A few weeks ago, Moldovans celebrated Victory Day, recognizing the end of WWII. It's an interesting holiday here, because the end of WWII meant the end of Nazi occupation of Moldova (in cooperation with Romania) but also the beginning of true Soviet rule in the area, and the end of an era in which Romania and Moldova had been united. So it was unsurprising that a lot of the celebrations were in Russian, and there were a fair amount of Soviet-era flags around, but still definitely interesting to see said flags.
There was a giant parade of people marching from the center of town to the WWII memorial (which we didn't go to, because we weren't sure the kids were up to the walk). Some people wore WWII-era military garb, but most just wore nice clothing.
I'm sure I've always sort of known this on some level, but it struck me living here that my experience of WWII as an American is vastly different than that of people who lived on the European continent. In the US, the end of the war meant that our soldiers could stop fighting and dying (including my great-grandfather, who died in England) and could come home. But in Europe, it meant your country wouldn't be occupied anymore, that you didn't have to be afraid of bombs falling on your house, or that you could return back to your home after fleeing the war. In Eastern Europe, it meant new boundaries being drawn and new national identities being taken up. The end of the war meant so much change for people in this region.
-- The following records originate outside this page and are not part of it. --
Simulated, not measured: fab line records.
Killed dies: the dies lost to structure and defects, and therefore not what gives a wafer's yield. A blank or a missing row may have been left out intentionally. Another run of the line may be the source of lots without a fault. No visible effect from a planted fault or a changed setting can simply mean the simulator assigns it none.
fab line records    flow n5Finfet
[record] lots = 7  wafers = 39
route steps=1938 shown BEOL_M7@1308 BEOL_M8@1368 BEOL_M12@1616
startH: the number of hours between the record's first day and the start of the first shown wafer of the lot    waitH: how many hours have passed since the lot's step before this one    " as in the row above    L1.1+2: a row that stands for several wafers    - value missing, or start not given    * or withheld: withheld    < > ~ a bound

Ok, I am going to restrain myself from writing a long, drawn-out essay on the purpose of commemorating the end of wars, and instead say that it was very interesting and quite moving to be in Moldova for this holiday.
After the parade, we relaxed in the park a little bit and had some ice cream.
Miriam has graduated to being able to have her own ice cream cone (instead of sharing ours) but she doesn't eat it fast enough and it drips all over her fingers or falls off the cone. On this particular day, both happened (and the latter made her cry the saddest toddler tears).